Bernie, who was sitting in the back seat, loved it. I loved it. We all laughed as the wheels screamed and people on the side of the road looked around to see what was going on.
It was the same sort of moment you'd have with your own father, the type your mother would later get angry about if she found out. Driving really fast in your old man's car. Doing dumb shit. How good.
Back then, life was normal for the Tomics. A boy chasing a dream with the help of his old man. Then it all went tits up.
That moment sprung to mind while watching the final three minutes of Tomic's bizarre interview with Seven's Sunday Night.
For the other 17 minutes, the 24-year-old could barely wipe that smug look from his face – the one that seems to really, really piss off most of Australia, almost the entire tennis world and one or two cranky bloggers.
But it was in those final three minutes that Tomic showed us there's something more in there than the tennis brat who's watched too many episodes of Entourage and is living his life accordingly.
"I didn't come from a rich family," he said, voice quivering. "I was 12-13 years old, nobody knows the sort of life I had. We came to Australia with basically nothing. It was tough. We had a car, $200, $300, and now maybe going buying cars for half a million, a million, living in these lavish houses, property around the world, it's my choice ... I've worked for it and I've earned it. Being 24 and in my opinion achieving a lot in this sport, it's affected me a little bit mentally and emotionally. Now it's just about finding my balance and pushing on the next 10 years and being successful."
Then he said this: "I'm trapped".
Tomic has become such a punchline it's easy to dismiss and criticise instead of sending some empathy his way. This column has been guilty of it as much as anyone as his career has turned into a slow-moving car crash between his canary yellow Ferrari and bright orange BMW.
Today, I can't condemn him. How sad that a 24-year-old can work so hard, can sacrifice so much, can do so much for his family who once drove around the Goldie in a beat-up old Mazda, and now feel so imprisoned by the life it's brought him.
What does Tomic owe you? Me? Us? Some will say the $4 million of funding from Tennis Australia that's helped him live this miserable existence with homes in Miami, Monaco and Surfers Paradise.
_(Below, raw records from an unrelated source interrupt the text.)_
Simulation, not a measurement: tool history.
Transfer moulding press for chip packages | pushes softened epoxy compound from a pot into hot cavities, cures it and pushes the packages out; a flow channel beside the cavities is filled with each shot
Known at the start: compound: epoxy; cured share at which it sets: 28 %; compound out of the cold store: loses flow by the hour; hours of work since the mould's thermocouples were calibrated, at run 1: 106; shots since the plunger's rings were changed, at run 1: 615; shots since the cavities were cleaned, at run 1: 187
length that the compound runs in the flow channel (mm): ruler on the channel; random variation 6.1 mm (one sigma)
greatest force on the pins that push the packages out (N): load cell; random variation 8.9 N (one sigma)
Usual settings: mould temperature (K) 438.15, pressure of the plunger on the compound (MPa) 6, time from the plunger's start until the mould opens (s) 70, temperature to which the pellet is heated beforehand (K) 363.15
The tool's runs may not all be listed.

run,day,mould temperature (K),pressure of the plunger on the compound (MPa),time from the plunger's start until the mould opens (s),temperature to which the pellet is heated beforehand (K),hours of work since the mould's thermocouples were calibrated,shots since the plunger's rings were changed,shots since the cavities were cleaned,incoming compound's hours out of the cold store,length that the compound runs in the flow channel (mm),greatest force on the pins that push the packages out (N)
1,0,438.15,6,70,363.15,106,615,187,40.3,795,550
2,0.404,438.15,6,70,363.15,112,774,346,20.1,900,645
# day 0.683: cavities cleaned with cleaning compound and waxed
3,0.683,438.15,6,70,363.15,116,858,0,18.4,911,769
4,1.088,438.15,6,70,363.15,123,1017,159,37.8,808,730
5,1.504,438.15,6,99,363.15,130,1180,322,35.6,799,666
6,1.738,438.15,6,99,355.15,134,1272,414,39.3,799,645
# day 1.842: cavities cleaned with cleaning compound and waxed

Maybe. I've seen a lot more public money spent in worse ways.
If Tomic isn't pulling on a green and gold tracksuit for Australia in the Davis Cup, or at the Olympics, he isn't really representing anyone but himself.
Go and live in the real world. Work in a factory. What about the fans who have paid for the courtside tickets? What about the history of the game? Wimbledon? Why can't he be like Federer? Or Nadal? Or Rafter?
In truth, he's more like Andre Agassi, who told us in 2009 autobiography, Open, just how much tennis tortured him.
"I play tennis for a living even though I hate tennis, hate it with a dark and secret passion and always have," he wrote.
It wasn't until he lost the hairspray and hairpiece, kicked the meth and found love and children with Steffi Graf that he came out the other side, winning grand slam titles and becoming a universally loved and adored character.
Like Tomic, Agassi and Graf had overbearing fathers. In an interview with German news magazine Der Spiegel around the time of his book's release, Agassi revealed how tough the life of a tennis professional could be.
He said: "I told a lot of people that I hated tennis – seriously and strongly hated it – and they all tried to talk me out of it: 'Ah, that is not right, Andre; in fact you love tennis, don't you?' Do you want to know what Stefanie said? 'Don't we all'."
Agassi waited until the end of his career to announce how much he disliked his own sport. Tomic has announced it by tanking at Wimbledon, telling the media afterwards he was "bored" and then explaining to Channel Seven that he is just in this for the money.
He says he will never find happiness while playing tennis – it's just a pay cheque to fund his playboy lifestyle.
Again … how sad.
Before we stepped into his father's old Mazda that afternoon, I'd spent a few hours interviewing Tomic. Just the two of us, away from his father, who had earlier drilled him on the practice court at Southport under a blazing sun.
He had it all worked out: he was going to win this grand slam, reach this ranking by that age, have the ground strokes of Federer, heart of Hewitt etc, etc, etc.
How was he to know that he'd have none of those things? Just a big pile of money and no way out.